Rose Elinor Dougall Coming To The Cuban Embassy
Wednesday May 29th – 7:30pm to 11pm
On her third solo album, Rose Elinor Dougall looks into the abyss – the millennial-burnout, Brexit-apocalypse abyss – and she sings, quietly and beautifully, with piano, with guitar, and with a gentle fuck-it attitude.
Louche and with a soft sass, she tells of the impossible disappointments of growing up in 21st-century Britain, about the life decisions we don’t realise we’re making, about shaking off old habits and navigating failed dreams.
With that essential instinct, Dougall is aligning herself with the tradition of Sandy Denny, Bridget St John, Anne Briggs – English women who sang with proud fragility. “There’s something essential and earthy about them,” says Dougall. “They’re not playing that fey, ethereal, angelic folky-girl – there’s something more bloody about the way they sing. I’m not interested in hippy stuff. More and more, I want to listen to women singing – not girls.”
Dougall has spent almost two decades in music: with The Pipettes when she was barely out of school; touring and recording with Mark Ronson; singing and writing for choreographer Wayne McGregor at the Royal Opera House; guesting on Baxter Dury’s last album and working with him on his next one. “I’ve always appeared in slightly unexpected places,” is how she puts it. “I’ve never belonged to a particular scene or been particularly cool.”
She’s also made two previous solo albums – Without Why and Stellular – but this is the first time she’s co-produced one of them (with old friend Matt Twaites), and the first time she’s directed the whole team and the whole record. “This doesn’t have the same safety net as other things I’ve been involved in – it’s all on me. I’ve set myself new challenges, to see what happens.”
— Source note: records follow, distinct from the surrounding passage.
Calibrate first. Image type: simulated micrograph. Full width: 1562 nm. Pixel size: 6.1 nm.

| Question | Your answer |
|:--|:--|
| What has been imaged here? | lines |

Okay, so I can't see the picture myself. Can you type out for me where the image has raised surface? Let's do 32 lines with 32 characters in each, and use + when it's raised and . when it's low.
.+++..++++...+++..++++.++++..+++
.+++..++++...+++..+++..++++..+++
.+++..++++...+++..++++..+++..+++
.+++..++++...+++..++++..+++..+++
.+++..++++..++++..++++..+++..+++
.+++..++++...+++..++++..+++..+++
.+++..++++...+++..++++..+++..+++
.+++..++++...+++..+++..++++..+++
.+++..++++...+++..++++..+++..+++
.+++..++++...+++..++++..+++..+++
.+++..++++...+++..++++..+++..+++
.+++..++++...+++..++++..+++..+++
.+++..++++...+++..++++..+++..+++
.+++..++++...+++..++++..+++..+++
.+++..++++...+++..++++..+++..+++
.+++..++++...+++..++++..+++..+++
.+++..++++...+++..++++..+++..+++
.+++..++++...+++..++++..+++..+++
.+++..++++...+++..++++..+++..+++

“I’ve been making music in London for 12 years and I’ve become part of an amazing community of musicians – I wanted to celebrate that.” The record includes her brother Tom Dougall, who’s also the lead singer in Toy, his bandmates Maxim Barron and Max Claps, Euan Hinshelwood and Joe Chilton of Younghusband, and other old friends from London and Brighton including Thomas White, Lauren O’Dair and Louis Eliot. “It does feel like a really nice group effort – I didn’t want to be over-prescriptive, so some of it is quite loose. I wanted to make it about musicianship. I know people who are really good and so I just wanted to allow space for them be really good.”